Estimations by the Ministry of Industry and Trade showed Viet Nam would face a shortage of 6.6 billion kWh in 2021, 11.8 billion kWh in 2022 and 13 billion kWh in 2023. It would require a total investment of US$130 billion in new power projects by 2030 to make up for the shortages, equivalent to $12 billion annually.
The country’s power demand was forecast to increase by 8.5 per cent per year over the next five years and seven per cent between 2026 and 2030.
Early this year, the Politburo issued Resolution No 55-NQ-TW on the orientation of the National Energy Development Strategy by 2030, which paved the way for private investment in power sector and set a priority for renewable energy development.
Research showed Viet Nam had the potential to develop around 8,000MW hydroelectricity from small plants, 20,000MW of wind power and 3,000MW of biomass power and 35,000MW of solar power by 2030.
According to HSBC Viet Nam, which recently forecast an economic growth rate of 2.6 per cent this year and 8.1 per cent in 2021, during the past two decades, Viet Nam emerged as one of the countries with the fastest growing greenhouse gas emissions per capacity with an annual average growth of five per cent per year.
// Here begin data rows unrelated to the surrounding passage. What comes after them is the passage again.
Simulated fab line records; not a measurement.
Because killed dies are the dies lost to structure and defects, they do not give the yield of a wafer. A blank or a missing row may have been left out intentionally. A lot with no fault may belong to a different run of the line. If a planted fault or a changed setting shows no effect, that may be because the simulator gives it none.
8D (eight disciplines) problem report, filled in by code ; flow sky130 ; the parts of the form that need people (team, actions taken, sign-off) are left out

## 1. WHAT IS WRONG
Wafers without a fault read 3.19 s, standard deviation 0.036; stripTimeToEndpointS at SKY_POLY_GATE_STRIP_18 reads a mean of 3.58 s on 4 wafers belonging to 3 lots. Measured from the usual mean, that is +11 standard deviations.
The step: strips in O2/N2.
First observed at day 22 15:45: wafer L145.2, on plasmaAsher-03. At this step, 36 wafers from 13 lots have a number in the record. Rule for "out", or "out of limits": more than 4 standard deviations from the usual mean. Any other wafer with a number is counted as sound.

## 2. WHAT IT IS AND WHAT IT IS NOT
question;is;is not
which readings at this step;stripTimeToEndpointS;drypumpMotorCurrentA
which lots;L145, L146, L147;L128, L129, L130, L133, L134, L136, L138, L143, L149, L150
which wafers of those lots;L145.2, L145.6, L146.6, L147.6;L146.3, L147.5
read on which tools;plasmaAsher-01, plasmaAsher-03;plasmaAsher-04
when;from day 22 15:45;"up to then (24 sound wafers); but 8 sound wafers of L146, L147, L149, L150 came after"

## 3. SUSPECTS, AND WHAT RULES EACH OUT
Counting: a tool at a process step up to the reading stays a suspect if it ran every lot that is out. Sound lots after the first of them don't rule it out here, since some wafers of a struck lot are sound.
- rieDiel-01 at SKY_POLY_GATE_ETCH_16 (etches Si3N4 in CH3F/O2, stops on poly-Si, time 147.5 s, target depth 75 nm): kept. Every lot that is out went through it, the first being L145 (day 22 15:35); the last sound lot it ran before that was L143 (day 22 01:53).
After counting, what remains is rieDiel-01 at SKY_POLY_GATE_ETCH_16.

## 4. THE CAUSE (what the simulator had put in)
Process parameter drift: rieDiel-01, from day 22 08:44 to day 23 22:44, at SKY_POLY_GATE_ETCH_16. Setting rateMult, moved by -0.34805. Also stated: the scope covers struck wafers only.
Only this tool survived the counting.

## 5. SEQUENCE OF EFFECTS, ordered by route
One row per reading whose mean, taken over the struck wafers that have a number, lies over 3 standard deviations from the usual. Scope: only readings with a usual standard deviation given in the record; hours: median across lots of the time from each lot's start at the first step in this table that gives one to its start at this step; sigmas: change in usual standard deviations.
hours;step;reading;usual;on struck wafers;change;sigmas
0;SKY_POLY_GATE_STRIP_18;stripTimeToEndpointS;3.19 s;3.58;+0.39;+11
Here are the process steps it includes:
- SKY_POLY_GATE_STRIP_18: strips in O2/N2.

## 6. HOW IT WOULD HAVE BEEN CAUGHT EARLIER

HSBC also noted that Viet Nam was one of the countries most vulnerable to climate change.
“It is an urgent need for Viet Nam to accelerate energy transition to low emissions,” HSBC stressed, adding that Government recognised the importance of the energy transition and was working to reduce the impact on the environment and effectively adapt to climate change.
According to Viet Nam Electricity, power demand was increasing rapidly, requiring the country to move towards clean energy resources to maintain the economic growth rate while protecting the environment and residents’ health.
In October, the US Agency for International Development (USAID) announced it would support Viet Nam to continue its transition to clean, secure and market-based energy sector by increasing the deployment of advanced energy systems, improving energy sector performance and increasing competition in the energy sector.
This would be implemented under the USAID Viet Nam Low Emission Energy Programme (V-LEEP 2) with a budget of more than US$36 million over five years.
USAID would contribute to the design, financing, construction and operation of new clean energy resources including 2,000MW of renewable energy and 1,000MW of combined-cycled, gas-fired power plants.
USAID Vietnam Mission Director Ann Marie Yastishock told Cong Thuong (Industry and Trade) online newspaper as saying that US enterprises were eyeing Viet Nam as an important destination for investment.
Delta Offshore Energy, Bechtel Corporation, General Electric and McDermott signed cooperation agreement to develop a LNG power project in Bac Lieu worth more than $3 billion.
Early this year, Bac Lieu Province handed over a decision on investment policy to Delta offshore Energy for the 3,200MW LNG power project which would have a total investment of $4 billion.
The Viet Nam Energy Summit 2020 in July saw signings of memorandums of understanding for several power projects, including a $10 billion offshore wind power project between Copenhagen Infrastructure Partners and Binh Thuan Province, and a gas-fired power complex in Van Phong Economic Zone in Khanh Hoa Province.
According to Nguyen Thuong Lang from the National Economics University, Ha Noi, Viet Nam must be selective in attracting foreign investment in the energy sector, meaning that the country must say no to outdated technology.
Nguyen Anh Tuan, Director of the Electricity Regulatory Authority of Viet Nam, said it was necessary to have an appropriate power pricing mechanism to attract foreign investment.
Senior economist of BIDV Can Van Luc said Viet Nam must speed up the construction of the power transmission infrastructure to ensure the synchronous connectivity for renewable energy projects.